Citations, citations, everywhere. If you read the studies that show all the things that "studies show," you'll find that they are full of citations. A single paragraph may spend as many characters chronicling all the people who were sources for the words in that paragraph as it does actually, you know, making a point. I have serious reservations about this practice, not because it violates Plato's "once you put it in your own words, it's your idea" concept (though that certainly makes sense to me), but more because it ruins the flow of the writing, and makes every piece about law more than about ideas.
Like with many social, academic, or cultural ills, the reason this happens is money. How can we make sure people get paid for their ideas? By making those ideas intellectual property, of course!* But the process of getting published makes intellectual property more of a political competition than an actual representation of the way ideas are generated. Though not an expert, a high school student may conceive of an idea that a Senior Researcher would not, and yet the high schooler cannot publish that idea - cannot be granted ownership of it - unless he can play the game of writing a proper paper, finding a proper journal, and including proper background and citations and so on.
*Think about how much blogging - and electronic publication in general - complicates the issue.
The reality is, there's no way to trace all of our ideas. We can debate whether a priori knowledge is possible - allowing for the possibility of "original" ideas - but even if it is, the fact remains that almost everything we think and say is amalgamation and permutation of things we have seen, heard, read, felt, or done elsewhere. There may be original means of expression, and original ideas in some formal sense, and perhaps original connections between experiences, but it is exceedingly difficult to have a truly original idea. How far does citation go, then? Exact, word-for-word recreations of thoughts published elsewhere makes some sense, but what about paraphrasing, or re-wording? Should I cite my classmate for a witty saying, or my Uncle for a joke he told me when I was twelve?
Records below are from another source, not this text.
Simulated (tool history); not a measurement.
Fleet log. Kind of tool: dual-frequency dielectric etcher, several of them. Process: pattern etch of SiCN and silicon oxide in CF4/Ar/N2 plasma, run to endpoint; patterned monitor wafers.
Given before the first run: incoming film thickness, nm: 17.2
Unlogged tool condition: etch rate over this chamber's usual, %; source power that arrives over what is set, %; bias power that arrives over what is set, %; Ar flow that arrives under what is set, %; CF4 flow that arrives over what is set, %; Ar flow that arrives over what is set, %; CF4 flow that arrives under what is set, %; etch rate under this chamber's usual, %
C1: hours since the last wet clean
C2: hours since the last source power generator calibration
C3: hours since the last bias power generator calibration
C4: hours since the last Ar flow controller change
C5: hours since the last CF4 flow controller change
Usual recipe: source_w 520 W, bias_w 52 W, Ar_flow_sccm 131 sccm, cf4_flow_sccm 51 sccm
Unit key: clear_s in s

'Common knowledge,' we tell students, need not be cited. We all know that there are 12 months in a year. But what is common knowledge in academic writing? In education research? In a physics journal? What glaring assumptions go without citation, while others are backed by fifteen papers over the last fifty years? And which of those papers do you cite?
I would be shocked if there are not people who research the use of citations in research (who must, themselves, also include endless citations), but there seems little to do about the actual practice. Yet, so many people seem to think it's either useless, or silly. At the very least, we could move citations out of the body of the text, right? Regardless, it's a game that academics have to play, but it's a game that I find indicative of a troubled culture.